Saturday, September 8, 2007

Zero Tolerance for Farting Around

Employers, unions, and economists have been weighing in on the question of labor market reform. So has Secretary of State for Urban Policy Fadela Amara, who has posted an excerpt from what she calls her intervention at the last Council of Ministers meeting on her official blog, as distinct from her Skyrock blog, where le tutoiement is de rigueur. Under the heading of "employment" she proclaims: "Objectif: tolérance zéro pour la glandouille," zero tolerance for farting around.

Well, it's direct, simple, and comprehensible. No cross-country panel regressions, no neo-Keynesian vs. neoclassical wrangling about why labor markets fail to clear, no handwringing about maintaining la gestion paritaire, no active labor market measures or passive ones either. But one does wonder how the readers of "Pour ma ville" take to being described as loafers and slackers before the Council of Ministers. One wonders, too, if the likes of Christine Lagarde and Michèle Alliot-Marie really sat still while being lectured at in the following terms:

La politique de la ville a besoin de franchise. Entre nous, on ne va pas se la raconter.

Or is "intervention" a polite term for "screed deposited in the official record and promptly ignored by the people who actually make policy"?

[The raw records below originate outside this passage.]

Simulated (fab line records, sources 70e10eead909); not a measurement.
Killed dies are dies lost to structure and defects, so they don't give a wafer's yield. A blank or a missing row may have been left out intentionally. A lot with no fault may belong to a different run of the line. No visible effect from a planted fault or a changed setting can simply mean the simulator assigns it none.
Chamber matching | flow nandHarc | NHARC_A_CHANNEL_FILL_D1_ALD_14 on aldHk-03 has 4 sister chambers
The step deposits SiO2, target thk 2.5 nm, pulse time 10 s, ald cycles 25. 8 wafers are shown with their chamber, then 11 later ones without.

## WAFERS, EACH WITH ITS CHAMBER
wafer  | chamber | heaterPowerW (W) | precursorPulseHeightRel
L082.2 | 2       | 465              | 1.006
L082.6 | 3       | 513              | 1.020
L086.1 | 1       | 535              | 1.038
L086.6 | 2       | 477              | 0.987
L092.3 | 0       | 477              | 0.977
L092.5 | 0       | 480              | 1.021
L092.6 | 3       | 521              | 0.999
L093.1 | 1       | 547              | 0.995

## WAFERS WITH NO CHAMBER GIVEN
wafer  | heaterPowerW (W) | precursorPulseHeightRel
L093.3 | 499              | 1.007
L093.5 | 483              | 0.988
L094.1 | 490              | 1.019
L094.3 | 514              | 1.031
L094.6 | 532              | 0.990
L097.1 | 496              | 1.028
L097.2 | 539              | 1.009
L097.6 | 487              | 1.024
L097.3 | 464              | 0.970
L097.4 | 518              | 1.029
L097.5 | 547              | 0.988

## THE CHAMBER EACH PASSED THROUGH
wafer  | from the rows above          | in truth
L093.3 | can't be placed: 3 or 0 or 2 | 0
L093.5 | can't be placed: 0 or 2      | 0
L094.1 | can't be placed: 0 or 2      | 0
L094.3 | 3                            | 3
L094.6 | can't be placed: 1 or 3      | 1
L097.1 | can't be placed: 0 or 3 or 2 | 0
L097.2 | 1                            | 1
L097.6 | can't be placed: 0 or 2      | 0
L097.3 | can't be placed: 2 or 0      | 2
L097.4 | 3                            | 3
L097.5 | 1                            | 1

Apparently not. We do have the reaction of the president of the Republic: "The prime minister and I thought it was absolutely remarkable and the right way for us to make policy, namely, direct, authentic, and with the will to succeed. It was really one of the best moments of this council meeting."


Anonymous said...

what strikes me in Fadela Amara's remarks is the vigor, the absence of langue de bois (which one might expect, of course, in a former head of "Ni putes ni soumises"). And I find it encouraging that Sarkozy praised her, precisely for her way of presenting her ideas. One thing has to be said about this government: at least on the level of style, it's refreshing. Now we want to see the substance.

Fr. said...

Amara is basically advocating labour market activation measures, of course Sarkozy is going to applaud that. (Blair would have too.)

Le problème reste entier: is it going to work? A recent book showed that the war against unemployment in France took the form of a war against the unemployed.

That's Amara's speech: she wants to create jobs by... blaming the jobless. Is it the recognised mechanism for creating jobs? I thought firm-level incentives, employer fiscal reform and poverty trap suppression were the way to go.

If the mass of today's unemployed in the banlieues go to find work, they might just lose half of their benefits for a job that their fathers could have found two generations ago. Their economic incentive to go back to work is null, even negative for many. Prospects of social mobility are equally dire, while the rest of society is putting some distance.

I think it's going to take a wee more than jobless-bashing to get the unemployed youth back to work. My own opinion is 18 years of compulsory education, but that's just me.